The Archbishop of Canterbury, Rt Rev Rowan Williams, gave the 2009 St John’s Borderlands Lecture to a packed lecture hall of over 350 people. The lecture was chaired by the Vice Chancellor, Professor Chris Higgins, and was followed by a dinner at the College where church leaders, academic staff and students engaged in further conversation with the Archbishop.
James Menzies, a theology graduate and current student at Cranmer Hall writes:
In an age when the discipline of Theology is re-negotiating its place within the university and the world, Archbishop Rowan William’s Borderlands Lecture, Theology and the Reading of Books comes as a timely assessment of how Theology can meaningfully and distinctively inform the humanities.
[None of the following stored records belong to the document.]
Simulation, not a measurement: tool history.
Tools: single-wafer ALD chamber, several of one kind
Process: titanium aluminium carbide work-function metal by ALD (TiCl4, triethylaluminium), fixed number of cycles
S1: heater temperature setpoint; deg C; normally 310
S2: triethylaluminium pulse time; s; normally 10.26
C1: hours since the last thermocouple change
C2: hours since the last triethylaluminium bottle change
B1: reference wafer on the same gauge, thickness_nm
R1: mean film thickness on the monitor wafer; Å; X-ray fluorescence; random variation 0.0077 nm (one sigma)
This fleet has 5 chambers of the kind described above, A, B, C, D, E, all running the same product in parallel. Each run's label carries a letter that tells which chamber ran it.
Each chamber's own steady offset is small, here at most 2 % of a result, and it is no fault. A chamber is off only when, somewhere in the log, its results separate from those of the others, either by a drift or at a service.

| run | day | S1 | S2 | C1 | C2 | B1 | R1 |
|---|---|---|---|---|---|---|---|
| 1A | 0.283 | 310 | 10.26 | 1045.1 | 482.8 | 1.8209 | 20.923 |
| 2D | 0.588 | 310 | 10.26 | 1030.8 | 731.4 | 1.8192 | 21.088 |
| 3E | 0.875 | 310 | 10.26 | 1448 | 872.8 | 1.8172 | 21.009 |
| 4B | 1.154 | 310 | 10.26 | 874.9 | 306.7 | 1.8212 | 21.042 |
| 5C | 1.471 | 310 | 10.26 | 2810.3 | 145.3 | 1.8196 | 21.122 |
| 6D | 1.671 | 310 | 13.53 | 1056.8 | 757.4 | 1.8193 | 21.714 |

Texts, he argues, are not simply inert, not simply “voiceless things” to quote Mihail Baktim. Rather, they invite a response from the imagination, the process by which the text comes into existence. As we read the text something happens: the text becomes alive. Yet because reading is “always an act of translation”, it is not simply an entry into the mind of the author. When we read, there is always present an element of our own interpretation, as we seek to make sense of the textual
communicative meaning in light of our own experience and conceptual framework. So reading is, in a sense, never a completed act; there is always space for re-reading that draws out “afresh and anew” different meanings and ideas from the text as we and others come to it again and again from our own differing perspectives.
Such re-reading finds a natural place in Theology, which “is about reading books”. The difference here though is the nature of the text: the Holy Scriptures as revelations of Divine origin are inexhaustible, and so no reading will ever get to the point where it can safely corral a definitive meaning of the text. There will always be “excess”, and the “freedom of excess”, an unbounded creative freedom that finds its source in the overflowing, intra-personal relationship of the Trinity.
Thus Theology, as the “tutor of the humanities”, has a vital role to play in maintaining the constant generation of new ideas and understanding, by drawing attention back to the excess of meaning present in texts. For, as those who engage with the ultimate source of this excess, Theologians have a responsibility to maintain a focus on the generative element of texts. This entails that if Theology is to have a place amongst the humanities, it cannot be one of a mere “reduction to other disciplines”- too often there has been a move to re-define Theology in terms of history, sociology, and anthropology and so on. Instead, Theology is here specifically to help all those involved in humane enquiry to “learn something of excess”- and consequently needs to be held to account if it does not.
One particular instance of the insight Theology can bring to the humanities as a whole is an awareness of the contemporary phenomenon of “consumerist reading”. Such reading, which seeks to mine a text for its informational content, does damage to the integrity of that text. Because it does not take into account the text’s capacity for excess and thus its creative and generative quality, a vital element of it has been lost, to the point of devaluation and collapse. Instead, Theology’s awareness of textual excess demands a listening to and engagement with texts to realise their full potential, to reclaim their innate identity and imaginative possibilities.
Inherently postmodern yet historically aware, Archbishop Rowan’s provocative and stimulating address gave cause to reconsider how and why we read books, and in particular how Theology is able to contribute beyond its own traditionally-accepted bounds to return to a more appropriate place within the academy. ‘
The annual Borderlands Lecture is hosted by St John’s College, University of Durham as part of the wider Borderlands project. The project seeks to explore and investigate the “borderlands” between Theology and other academic disciplines.